At the federal and state levels, the executive branches of government show signs of willingness to take steps to clip the wings of patent assertion entities (a/k/a patent trolls). With signs of legislative action at the federal and state levels as well, we may be witnessing a turning of the legal tide.

White House Proposes Reforms. In February, President Obama expressed concern about the activities of patent assertion entities, commenting that “patent reform only went halfway to the point where we need it to go.” Today, the White House Task Force on High–tech Patent Issues issued a report (reproduced below) recommending seven legislative reforms and proposing five administrative actions to take reform the distance in combating the business threat posed by patent trolls, which, in the President’s words, “‘don’t actually produce anything themselves,” but instead develop a business model ‘to essentially leverage and hijack somebody else’s idea and see if they can extort some money out of them.’”

The Fact Sheet recommends that Congress enact legislation to do the following:

  1. Require patentees and applicants to disclose the “Real–Party–in–Interest”;
  2. Permit more discretion in awarding fees to prevailing parties in patent cases;
  3. Expand the PTO’s transitional program allowing challenges to certain business method patents;
  4. Protect off–the–shelf use by consumers and businesses—a proposal of particular interest to e–commerce firms accused of infringing patents asserted against third–party software they use on their websites;
  5. Change the International Trade Commission standard for obtaining an injunction to bring it in line with Supreme Court case law;
  6. Use demand letter transparency to curb abusive lawsuits; and
  7. Ensure the International Trade Commission has adequate flexibility in hiring administrative law judges.

The Administration also announced a number of executive actions:

  1. Making “Real–Party–in–Interest” the new default—a PTO rule–making process that will require patent applicants and owners to update ownership records;
  2. Tightening functional claiming—a new targeted training program for patent examiners;
  3. Empowering downstream users—new education and outreach tools for consumers targeted by patent trolls;
  4. Expanding dedicated outreach and study—high–profile public engagement over six months with stakeholders in the patent system; and
  5. Strengthen enforcement process of exclusion orders—an inter–agency review of the scope and implementation of International Trade Commission exclusion orders.

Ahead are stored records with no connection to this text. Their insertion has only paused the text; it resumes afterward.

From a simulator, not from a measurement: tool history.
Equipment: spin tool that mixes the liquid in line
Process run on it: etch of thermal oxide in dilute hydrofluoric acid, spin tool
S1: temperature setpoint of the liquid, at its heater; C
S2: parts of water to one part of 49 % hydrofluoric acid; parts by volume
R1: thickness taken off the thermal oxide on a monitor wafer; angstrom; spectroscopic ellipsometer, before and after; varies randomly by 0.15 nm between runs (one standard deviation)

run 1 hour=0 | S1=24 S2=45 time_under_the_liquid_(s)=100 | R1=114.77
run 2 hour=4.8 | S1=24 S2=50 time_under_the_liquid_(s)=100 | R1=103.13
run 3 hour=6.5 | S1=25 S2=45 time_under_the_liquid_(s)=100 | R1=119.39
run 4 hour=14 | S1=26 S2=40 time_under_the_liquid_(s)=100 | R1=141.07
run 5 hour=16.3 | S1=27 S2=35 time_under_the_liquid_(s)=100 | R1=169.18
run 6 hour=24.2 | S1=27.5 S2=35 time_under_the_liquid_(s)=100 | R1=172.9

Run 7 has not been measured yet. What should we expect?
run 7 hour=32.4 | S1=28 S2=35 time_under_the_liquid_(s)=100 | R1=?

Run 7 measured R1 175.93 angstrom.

Vermont Files Suit. In the meantime, The New Yorker reports on a lawsuit recently filed by Vermont Attorney General Bill Sorrell accusing MPHJ Technology Investments and its affiliates of violating state consumer protection laws by sending threatening letters to Vermont businesses accusing them of patent infringement. The complaint alleges that MPHJ and its affiliates made misleading statements in those letters in order to induce recipients to settle, thus engaging in unfair and deceptive trade practices.